The Rise of a New Narrative Order

Too small a role for Ray?
It's pretty much a given that every musician wants to be an actor and vice versa, decades of bad crooning and wooden acting makes this argument a mute point however in recent years there's been a sub-migration from the silver screen that's threatening to undermine if not ruin cinema.  In 1999 David Chase had his first choice for his new HBO show turn down the role because he was a "film actor" and wasn't looking to work in television, that actor was Ray Liotta and the role was quickly filled by James Gandolfini.  86 episodes over 6 years and 8 years later what we, as an audience had, was a portrayal of a hugely complex and realistic gangster but most importantly human being.  The Sopranos was so rich with detail that on many occasions Chase would be approached by wise guys wanting to know who told him about this or that.  Two years later Kiefer Sutherland lived through the first of his 8 really long days as CTU agent Jack Bauer and in doing so created a character with such depth in emotion, loss and achievement that fans of 24 could share a look with special agent and know the inner workings of his head.

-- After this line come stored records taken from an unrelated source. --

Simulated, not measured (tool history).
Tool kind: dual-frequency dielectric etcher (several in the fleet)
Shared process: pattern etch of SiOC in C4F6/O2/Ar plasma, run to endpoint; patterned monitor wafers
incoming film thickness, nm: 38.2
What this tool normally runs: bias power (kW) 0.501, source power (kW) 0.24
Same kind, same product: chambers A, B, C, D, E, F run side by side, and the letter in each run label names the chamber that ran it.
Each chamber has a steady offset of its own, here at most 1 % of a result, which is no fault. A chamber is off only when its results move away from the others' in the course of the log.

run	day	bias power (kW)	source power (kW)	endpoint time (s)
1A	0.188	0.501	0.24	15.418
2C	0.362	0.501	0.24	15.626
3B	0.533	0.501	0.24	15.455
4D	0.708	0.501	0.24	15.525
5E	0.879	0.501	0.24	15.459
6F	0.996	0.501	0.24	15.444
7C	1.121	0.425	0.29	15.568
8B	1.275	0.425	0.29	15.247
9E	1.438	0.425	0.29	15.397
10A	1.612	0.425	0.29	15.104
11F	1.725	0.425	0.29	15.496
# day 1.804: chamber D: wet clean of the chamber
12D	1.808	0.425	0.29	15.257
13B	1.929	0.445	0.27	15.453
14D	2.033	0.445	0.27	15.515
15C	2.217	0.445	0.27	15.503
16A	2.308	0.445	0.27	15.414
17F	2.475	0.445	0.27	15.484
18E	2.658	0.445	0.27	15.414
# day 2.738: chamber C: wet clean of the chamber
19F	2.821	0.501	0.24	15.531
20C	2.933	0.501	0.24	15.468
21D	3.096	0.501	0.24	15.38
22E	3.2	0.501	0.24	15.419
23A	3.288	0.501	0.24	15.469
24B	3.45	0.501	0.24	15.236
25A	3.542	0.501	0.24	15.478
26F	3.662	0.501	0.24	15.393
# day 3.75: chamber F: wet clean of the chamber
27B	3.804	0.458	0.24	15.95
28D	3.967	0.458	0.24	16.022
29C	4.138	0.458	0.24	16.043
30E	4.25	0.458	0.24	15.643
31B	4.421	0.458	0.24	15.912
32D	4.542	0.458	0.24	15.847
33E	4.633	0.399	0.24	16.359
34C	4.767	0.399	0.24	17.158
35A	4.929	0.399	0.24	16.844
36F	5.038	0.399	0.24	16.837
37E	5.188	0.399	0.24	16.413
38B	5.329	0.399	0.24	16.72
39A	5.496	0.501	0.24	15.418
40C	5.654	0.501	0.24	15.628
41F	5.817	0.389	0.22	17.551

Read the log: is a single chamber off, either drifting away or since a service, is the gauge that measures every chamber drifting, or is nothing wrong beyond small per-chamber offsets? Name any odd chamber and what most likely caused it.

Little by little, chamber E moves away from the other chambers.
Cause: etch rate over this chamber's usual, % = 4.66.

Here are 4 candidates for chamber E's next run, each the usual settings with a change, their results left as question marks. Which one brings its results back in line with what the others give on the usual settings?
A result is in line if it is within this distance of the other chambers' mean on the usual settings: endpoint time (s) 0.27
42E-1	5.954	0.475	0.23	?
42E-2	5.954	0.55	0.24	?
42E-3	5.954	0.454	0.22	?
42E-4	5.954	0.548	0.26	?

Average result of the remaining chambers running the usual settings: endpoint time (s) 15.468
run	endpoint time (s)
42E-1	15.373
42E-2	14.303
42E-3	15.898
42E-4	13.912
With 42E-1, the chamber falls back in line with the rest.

Living with loss the Bauer way.
12 years on from the television revolution and the amount of film actors that have made the leap to the small screen has grown at a rate that's faster than those making the "big move" to the film industry ala George Clooney post E.R.  James Caan, Sylvester Stallone, Steve Buscemi, Don Cheadle, Carl Weathers, Al Pacino and of course Sarah Jessica Parker.  These are actors who at their best with a good script are often unrivalled and have all ventured into the work of serial dramas or mini series' creating some of the complicated and emotive characters of their careers.  The reasons for this quality of characterisation is obvious when you think about it.  Character development in cinema can only go so far, you typically have 2-3 hours to tell your story and develop the relationship between audience and characters is something that needs to be immediate in a lot of narrative cinema.  Oz is the perfect example of TV's luxury when it comes to the gradual development of rich, even contradictory, characters.  Each episode of the hit prison drama would focus on fleshing out elements of it's ensemble  cast, whether it be the rest for their incarceration, their family, their dreams, fears etc. by the time the show aired it's series finale most of the audience knew Beecher, Schillenger and O'Reilly better than they know some of their relatives and any character on cinema.  If you consider the character of Jack Bauer and compare the information you know about him and the levels of complexity to his character you have witnessed and compare that to James Bond, who has been around longer but has had less screen time and less narrative reflecting the sides of his personality and it's blatantly obvious that as a medium for rich characters and even to attract character actors film simply can't compete.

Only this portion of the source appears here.